Sumit Singhal loves modern architecture. He comes from a family of builders who have built more than 20 projects in the last ten years near Delhi in India. He has recently started writing about the architectural projects that catch his imagination.
MONTE VERITA in Switzerland by BUREAUA A
March 21st, 2015 by Sumit Singhal
Article source: BUREAUA A
A unique moment in history occurred in Switzerland in the first decades of the 20th century. Following a larger search for utopia enhanced by the industrial revolution, a fantastic creative community gathered on the hills of Monte Verità in the Ticino region.

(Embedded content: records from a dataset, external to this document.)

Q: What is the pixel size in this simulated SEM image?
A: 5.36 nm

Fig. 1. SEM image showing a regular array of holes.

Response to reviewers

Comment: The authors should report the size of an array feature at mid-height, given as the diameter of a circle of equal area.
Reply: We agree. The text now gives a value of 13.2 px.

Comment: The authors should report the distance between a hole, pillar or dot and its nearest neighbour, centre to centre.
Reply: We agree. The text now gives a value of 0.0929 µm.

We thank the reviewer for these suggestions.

The commonly accepted idea that the 60 and 70’s gave birth to most utopian communities is a misguided comprehension of a rather continuous alternative movement probably initiated by Thomas Moore’s Utopia published in 1516. Robert Owen’s New Harmony in Indiana, Etienne Cabet’s Icarians or Charles Fourrier’s Phalanstery are only a few examples of the numerous attempts to question social and political behaviours and experiment alternative ways of living together. Within this context, Monte Verità holds its particular role; it condensed at the start of the 20thcentury many of the social subjects that were to become crucial 50 years later. Environmental concern, sexual liberation, gender issue, family dissolution, free education or ideological engagement were all important issues examined and experimented in new ways by the community.
Peut-on être révolutionnaire et aimer les fleurs? (Can one be a revolutionary and love flowers?), written and directed by Dorothée Thébert and Filippo Filliger (http://souschiffre.net), is a theatre play retracing, in a documentary and yet very free manner, the intense history of Monte Verità where Rudolf Steiner, Rudolf Laban, Herman Hesse, Otto Gros and many other creative and intellectual figures gathered to experiment new forms of living.
The scenography of the play proposes another community, one of simple and functional objects, supporting the activities and movements of the group. Benches, stools, shower, partitions, canopies, bleachers, standing lamps compose an elemental and direct aesthetic. Pine wood studs and natural wool felt referring to Josef Beuys’s survival obsession are the main construction materials.
The temporary theatre imagined by BUREAU A is an itinerary settlement moving with the comedian from town to town. Its details and assembling are conceived to be dismantled and stored easily; architecture at its minimum. A sweat lodge built out of the same materials encourage the visitors and the actors to dress down and celebrate a moment of utopian gathering.